Posted by ESPN.com’s Heather Dinich


Saturday's game between Clemson and Wake Forest has been overshadowed this week by the potential BCS implications surrounding the Coastal Division matchup between Georgia Tech and Virginia Tech, but what happens in Death Valley on Saturday will also be important to the ACC standings.

 
 AP Photo/Nell Redmond
 Led by quarterback Riley Skinner, Wake Forest is averaging 426 yards per game.
The Demon Deacons hold a slight lead in the Atlantic Division, a half game ahead of Boston College and Maryland. Clemson, despite its 2-3 start, can still win the division but will need some help after an embarrassing road loss to Maryland.

It boils down to this: Clemson has the better athletes and Wake Forest has the experienced coaches.

So who wins?

Usually the team with the veteran quarterback, but Wake Forest coach Jim Grobe has never won in Death Valley.

While Clemson’s offense has struggled, Wake Forest senior quarterback Riley Skinner has been setting records almost every week. Clemson’s defense hasn’t been the problem -- the Tigers are No. 27 in the country in scoring defense, holding opponents to 17.8 points per game. They’ve done a good job of pressuring quarterbacks and pushing players back for lost yardage. But Skinner is No. 5 in the country in passing efficiency and Wake Forest’s offense is on target to break the school record for total offense in a season. Through the first six games of the year, the Deacons are averaging 426 yards per game and have had 400 or more yards of total offense in four of six games.

“They’re the best offense we’ve played, for sure,” Clemson coach Dabo Swinney said. “They’re very balanced, running it about 38 times a game and throwing it about 32. The biggest thing is affecting the quarterback. … This guy has 37 starts and is a very savvy player. He’s a winner and understands exactly what he’s doing on the field. The No. 1 thing for us is we have to be able to affect their quarterback, do a great job with our eyes and play great technique from a coverage standpoint.”

On the flip side, with eight new defenders this year, Wake Forest’s defense hasn’t been able to make adjustments as quickly as it would with veteran players, and the speed of players like C.J. Spiller and Jacoby Ford will be difficult to contain.

“We don’t see anybody that has more talent than Clemson,” said Grobe. “They've got a good coaching staff and they've played a brutal schedule. Georgia Tech and TCU are two of the top teams in the country. They've played both of them.”

The only teams they’ve beaten, though, are Middle Tennessee and Boston College.

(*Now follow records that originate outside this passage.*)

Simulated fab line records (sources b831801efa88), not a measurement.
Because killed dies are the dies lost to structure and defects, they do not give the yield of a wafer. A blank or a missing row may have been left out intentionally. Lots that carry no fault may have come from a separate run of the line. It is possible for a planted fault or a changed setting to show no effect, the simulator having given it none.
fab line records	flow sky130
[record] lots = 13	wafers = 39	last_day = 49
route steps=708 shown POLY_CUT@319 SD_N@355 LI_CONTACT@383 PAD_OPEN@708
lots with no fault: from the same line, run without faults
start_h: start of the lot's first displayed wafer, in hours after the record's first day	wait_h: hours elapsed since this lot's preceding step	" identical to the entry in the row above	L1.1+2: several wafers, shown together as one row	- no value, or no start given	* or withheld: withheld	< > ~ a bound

Swinney said his Tigers had a “real productive open date,” and should be as healthy as they’ve been since this summer. He expects to get left tackle Chris Hairston back, and Spiller has finally had time to heal his turf toe. Clemson fans shouldn’t expect many visible personnel or scheme changes on Saturday, despite the fact the Tigers are 102nd in the nation right now in total offense and 112th in passing efficiency. Clemson has scored 11 touchdowns this year, and four of them have been nonoffensive.

Instead, the bye week was spent focusing on fundamentals and getting back to the basics like footwork and proper tackling techniques as opposed to reps of different plays.

“Where we’ve had some troubles has been a lack of execution consistently,” Swinney said. “We’ve gone back this week and really tried to coach the details, and fundamentals of play on either side of the ball. … We may not do much, but we’re going to try to do it right. Hopefully we’ll play like we’ve practiced, because we’ve had good practices the past week and a half.”

Meanwhile, though, Wake Forest has had good games.